Understanding the features that are most beneficial for processing large material with 3-D tube cutting systems

Centennials always come with a fair amount of celebration, and the same can be said for Yamazaki Mazak, Mazak Optonics Corp.’s parent company, which reached that illustrious milestone this year. And while the company began as a straw mat machine manufacturer, Yamazaki Mazak and its subsidiaries are producing some of the most advanced laser cutting systems on the market, including Mazak Optonics’ Fabri Gear line of 3-D tube cutting systems.

Within a decade of its founding, Yamazaki Mazak began to develop its first commercial machine tool. The company landed in the United States in 1968, and by 1983, it was in the laser business, eventually establishing itself as Mazak Optonics, a pioneer in integrating resonator-based laser cutting machines. The evolution continued through the 1980s, 1990s and early 2000s as engineers fine tuned laser cutting technology through constant beam-based laser delivery systems and one-pass load/unload automation systems.

Mazak Optonics’ Fabri Gear line of 3-D tube cutting systems can process material up to nearly 50 ft. in length, utilizing a four-chuck system for exceptional control.

Mazak Optonics also made its mark in the development of unique 3-D laser cutting systems, including the Fabri Gear line, which was introduced in 1999. Since its introduction, it has continued to evolve with new engineered technologies, such as its proprietary 3-D cutting head that maximizes flexibility and reduces the time for secondary processes.

This 3-D range of movement expands the range of applications for which the Fabri Gear is suited. Users can cut any desired angle for weld prep, plus achieve the highest accuracy for easy fit-up of assemblies.

The Fabri Gear line includes the Fabri Gear 220 III and the Fabri Gear 400 III. Both feature a six-axis laser available in a 2.5-kW or 4-kW resonator. They can handle the same length of material (maxing out at nearly 50 ft. or 590.5 in.), but the 400 processes rounds up to 16 in. compared to the 220’s 8.6-in. rounds.

Four-chuck advantage

Among the first tube laser machines on the market, the Fabri Gear line instantly stood out. Its four-chuck system, which allows it to fully control the raw material and the finished part throughout the process, is one of many attention-grabbing components. While a chuck, a specialized clamp used to hold material entering and exiting the machine, isn’t unique to Mazak, the number utilized serves as the differentiator.

“Most tube lasers on the market only utilize a two-chuck system,” says Tyler Van Wyhe, applications engineer at Mazak. “A four-chuck system is especially important when making long, large and heavy finished parts.”

Thanks to 3-D laser control, the Fabri Gear line can make complicated beveled cuts.

The four-chuck design is ideal for processing structural materials, which are used in building structures, HVAC systems, and cranes, among many others.

Although the four-chuck design simplifies the process of making parts out of structural materials, there are still challenges. For example, anyone who has worked with structural materials can attest to the fact that the raw material isn’t always consistent, as it can be bowed, twisted or misshapen. Any of these issues can pose a challenge in making accurate parts.

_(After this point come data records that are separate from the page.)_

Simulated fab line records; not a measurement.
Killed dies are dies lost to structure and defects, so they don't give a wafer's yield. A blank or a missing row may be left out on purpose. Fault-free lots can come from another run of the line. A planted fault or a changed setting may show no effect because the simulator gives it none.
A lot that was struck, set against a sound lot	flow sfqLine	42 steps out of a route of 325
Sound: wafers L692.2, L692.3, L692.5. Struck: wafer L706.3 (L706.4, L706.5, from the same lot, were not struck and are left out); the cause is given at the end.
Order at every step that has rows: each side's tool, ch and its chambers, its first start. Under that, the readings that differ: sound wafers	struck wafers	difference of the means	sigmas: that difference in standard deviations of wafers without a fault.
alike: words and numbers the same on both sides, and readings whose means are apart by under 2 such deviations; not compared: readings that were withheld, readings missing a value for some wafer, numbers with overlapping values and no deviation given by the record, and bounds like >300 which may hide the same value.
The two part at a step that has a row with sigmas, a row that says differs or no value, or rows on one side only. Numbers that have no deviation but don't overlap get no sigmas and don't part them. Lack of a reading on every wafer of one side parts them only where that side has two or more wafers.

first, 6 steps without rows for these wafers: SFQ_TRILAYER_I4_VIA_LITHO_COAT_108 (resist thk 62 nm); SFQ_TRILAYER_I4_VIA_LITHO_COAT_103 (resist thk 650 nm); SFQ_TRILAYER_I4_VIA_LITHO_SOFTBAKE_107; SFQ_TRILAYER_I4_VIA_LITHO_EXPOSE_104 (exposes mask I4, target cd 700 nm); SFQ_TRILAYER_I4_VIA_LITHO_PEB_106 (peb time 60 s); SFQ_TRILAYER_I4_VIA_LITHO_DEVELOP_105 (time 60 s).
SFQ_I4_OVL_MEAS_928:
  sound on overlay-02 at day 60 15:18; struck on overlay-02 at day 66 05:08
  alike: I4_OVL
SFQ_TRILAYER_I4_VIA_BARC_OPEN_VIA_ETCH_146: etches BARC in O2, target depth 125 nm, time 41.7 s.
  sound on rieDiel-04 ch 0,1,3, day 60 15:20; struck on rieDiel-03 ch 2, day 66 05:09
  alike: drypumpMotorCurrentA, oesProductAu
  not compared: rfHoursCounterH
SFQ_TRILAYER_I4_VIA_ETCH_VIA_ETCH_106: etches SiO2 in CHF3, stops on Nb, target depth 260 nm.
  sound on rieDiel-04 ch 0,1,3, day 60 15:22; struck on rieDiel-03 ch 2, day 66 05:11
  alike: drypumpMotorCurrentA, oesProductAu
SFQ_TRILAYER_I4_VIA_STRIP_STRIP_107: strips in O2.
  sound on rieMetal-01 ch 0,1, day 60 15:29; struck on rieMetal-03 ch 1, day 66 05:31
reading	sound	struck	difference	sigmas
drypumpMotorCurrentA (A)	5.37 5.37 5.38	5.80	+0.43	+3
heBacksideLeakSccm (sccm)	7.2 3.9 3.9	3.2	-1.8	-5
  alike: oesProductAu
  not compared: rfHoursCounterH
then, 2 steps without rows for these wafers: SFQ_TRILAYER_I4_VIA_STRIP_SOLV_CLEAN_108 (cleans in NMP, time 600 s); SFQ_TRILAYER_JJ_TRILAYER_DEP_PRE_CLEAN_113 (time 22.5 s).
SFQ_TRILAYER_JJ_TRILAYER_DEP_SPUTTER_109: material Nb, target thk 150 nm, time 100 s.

“Being able to keep full control of the material helps with this,” Van Wyhe says. “Other features, like the self-centering of the opening and closing of the chucks, tube supports to keep the material in line and machine functions to find the center of the material before cutting, all help us to make very precise parts.”

Van Wyhe says it is crucial to have the Fabri Gear work and function as a full system. For example, Mazak leverages automation to load material, cut parts via the 3-D laser, tap and chamfer holes (optional capability), and unload finished parts with little to no wait time from simultaneous operations.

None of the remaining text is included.